The subject of this year's Lobo Reaching Experience is “Enrique’s Journey” a Pulitzer Prize winning novel that tells the story of a Honduran boy who begins searches for his mother 11 years after she immigrated to the U.S. to support her family.

UNM freshmen got their first taste of the book at Freshman Orientation, and have read excerpts from the book prior to their first semester at UNM. The book is also discussed in Freshman Honors, English, Spanish, Latin American studies, political science, and business courses.

The book's author, Sonia Nazario, will be speaking at a number of lectures, panels, and discussions over the course of the year and will provide opportunities for students to write about the issue of immigration.

People in the Southwest valued caffeine even in 750 A.D.

New findings by UNM anthropology professor Patricia Crown say that caffeine has been consumed for over a thousand years in the Southwestern United States and Northwestern Mexico, according to a UNM press release.
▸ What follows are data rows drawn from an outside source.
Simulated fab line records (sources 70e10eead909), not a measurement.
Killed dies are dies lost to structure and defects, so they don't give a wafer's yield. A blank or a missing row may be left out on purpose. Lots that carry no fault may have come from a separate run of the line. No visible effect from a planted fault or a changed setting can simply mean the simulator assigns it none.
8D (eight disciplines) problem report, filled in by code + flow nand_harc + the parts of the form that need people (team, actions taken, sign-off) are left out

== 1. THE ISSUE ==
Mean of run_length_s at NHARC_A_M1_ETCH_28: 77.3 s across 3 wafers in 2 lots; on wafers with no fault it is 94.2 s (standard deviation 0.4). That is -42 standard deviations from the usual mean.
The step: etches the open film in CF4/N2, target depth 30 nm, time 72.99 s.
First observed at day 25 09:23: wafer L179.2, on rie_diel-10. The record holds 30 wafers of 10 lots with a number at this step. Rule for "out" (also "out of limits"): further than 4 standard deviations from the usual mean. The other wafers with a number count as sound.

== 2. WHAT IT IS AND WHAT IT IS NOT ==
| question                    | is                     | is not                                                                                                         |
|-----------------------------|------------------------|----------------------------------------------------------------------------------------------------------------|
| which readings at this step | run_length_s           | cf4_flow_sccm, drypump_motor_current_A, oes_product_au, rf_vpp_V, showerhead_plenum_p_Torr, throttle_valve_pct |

“I think the primary significance is that it shows that there was movement of two plants that have caffeine in North America – that they were either exchanged or acquired and consumed widely in the Southwest,” Crown said in the statement

The caffeine was consumed in two ways, one that was cacao-based, and the other that was made with a particular species of holly. The cacao and holly are not native to the southwest.

Crown says that there was some trade with Mexico, as it’s the closest place the Southwest Native Americans could have obtain cacao, and the holly could have been obtained from the Southern United States.

Crown's research says that the pre-Hispanic Southwest was inhabited by many different groups, who all had a liking for caffeine, whether it be for rituals or for political reasons.

UNM collaborates on Hispanic Heritage Month

More than 50 organizations in Albuquerque have joined together to celebrate Hispanic Heritage Month. The alliance will promote events and activities during Hispanic Heritage Month, including exhibits on UNM's campus.

The goal of the alliance is to benefit each organization and to provide a single cumulative resource for the public to obtain information about the events during Hispanic Heritage Month.

Some of the events planned for Hispanic Heritage Month are the “I Have a Name” exhibit in the Zimmerman Library Learning Commons, a September, 16 UNM Noontime Event, and an October, 15 National Latino AIDS Awareness Day event on UNM campus.

The national theme for this year's Hispanic Heritage Month is: “Honoring our Heritage. Building our Future.”